A San Francisco librarian interviewed on National Public Radio worried that, space and resources strained as they are, more computers will inevitably mean fewer books. Another commentator on the Gates gift suggested that the computers would not be very valuable without commensurate human resources -- that is, trained workers to help people use them.
At New York's gleaming new Science, Industry, & Business Library (SIBL), you can sit in an ergonomically correct chair at one of several hundred lovely color computer terminals and call up, among hundreds of other databases, the powerful journalistic and legal service Nexis/Lexis. But since Nexis/Lexis is in great demand, you have about 45 minutes at the screen, half of which the inexperienced user will blow figuring out the system, because there is only one harassed staff person to assist all the computer-users. Then you'll learn that the library cannot afford the stratospheric fees for downloading the articles. So most users, I imagine, will manage to copy out quotes from a couple of articles before relinquishing the seat to the next person waiting for the cyber-kiosk.
Unlike a paper or microfilm version of the same pieces, which could be photocopied or copied at leisure onto a pad or laptop, the zillion articles available on the library's Nexis/Lexis are more or less unavailable -- that is, to no avail. Useless.

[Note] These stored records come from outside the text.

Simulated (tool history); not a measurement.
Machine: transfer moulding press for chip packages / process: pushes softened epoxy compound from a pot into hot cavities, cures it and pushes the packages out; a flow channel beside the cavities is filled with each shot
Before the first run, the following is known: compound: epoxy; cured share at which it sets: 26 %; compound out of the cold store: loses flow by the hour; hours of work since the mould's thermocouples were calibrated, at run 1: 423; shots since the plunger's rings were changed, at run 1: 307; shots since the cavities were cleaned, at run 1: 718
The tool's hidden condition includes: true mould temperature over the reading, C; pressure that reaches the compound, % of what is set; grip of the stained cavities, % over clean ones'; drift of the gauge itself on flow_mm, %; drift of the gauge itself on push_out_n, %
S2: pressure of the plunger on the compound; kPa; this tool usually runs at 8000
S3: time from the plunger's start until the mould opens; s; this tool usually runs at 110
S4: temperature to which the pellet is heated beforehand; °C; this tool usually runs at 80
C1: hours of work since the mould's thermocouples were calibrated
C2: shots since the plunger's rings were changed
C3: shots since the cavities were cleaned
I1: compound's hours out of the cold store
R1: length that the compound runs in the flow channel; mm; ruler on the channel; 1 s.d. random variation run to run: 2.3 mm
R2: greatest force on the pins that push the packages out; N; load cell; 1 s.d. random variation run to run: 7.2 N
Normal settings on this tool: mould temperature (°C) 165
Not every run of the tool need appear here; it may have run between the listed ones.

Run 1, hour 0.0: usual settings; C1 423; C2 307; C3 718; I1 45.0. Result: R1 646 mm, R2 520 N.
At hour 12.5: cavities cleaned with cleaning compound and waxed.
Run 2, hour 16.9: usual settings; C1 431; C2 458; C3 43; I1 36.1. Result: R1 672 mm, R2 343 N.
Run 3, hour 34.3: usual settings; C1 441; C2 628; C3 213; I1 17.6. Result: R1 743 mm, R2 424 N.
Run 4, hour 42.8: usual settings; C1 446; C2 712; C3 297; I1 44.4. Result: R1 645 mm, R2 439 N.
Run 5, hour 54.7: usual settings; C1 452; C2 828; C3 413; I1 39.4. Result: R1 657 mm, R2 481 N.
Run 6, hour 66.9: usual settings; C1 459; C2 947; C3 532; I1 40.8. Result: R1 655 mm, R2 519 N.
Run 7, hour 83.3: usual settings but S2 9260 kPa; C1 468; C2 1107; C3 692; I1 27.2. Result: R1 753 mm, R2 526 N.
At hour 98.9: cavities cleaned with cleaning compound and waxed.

Technology may empower, but how and to what end will that power be used? What else is necessary to use it well and wisely? I'd suggest, for a start, reading books -- literature and history, poetry and politics -- and listening to people who know what they're talking about. Otherwise, the brains of those kids in Gates' libraries will be glutted with "information" but bereft of ideas, rich in tools but clueless about what to build or how to build it. Like the search engines that retrieve more than 100,000 links or none at all, they will be awkward at discerning meaning, or discerning at all.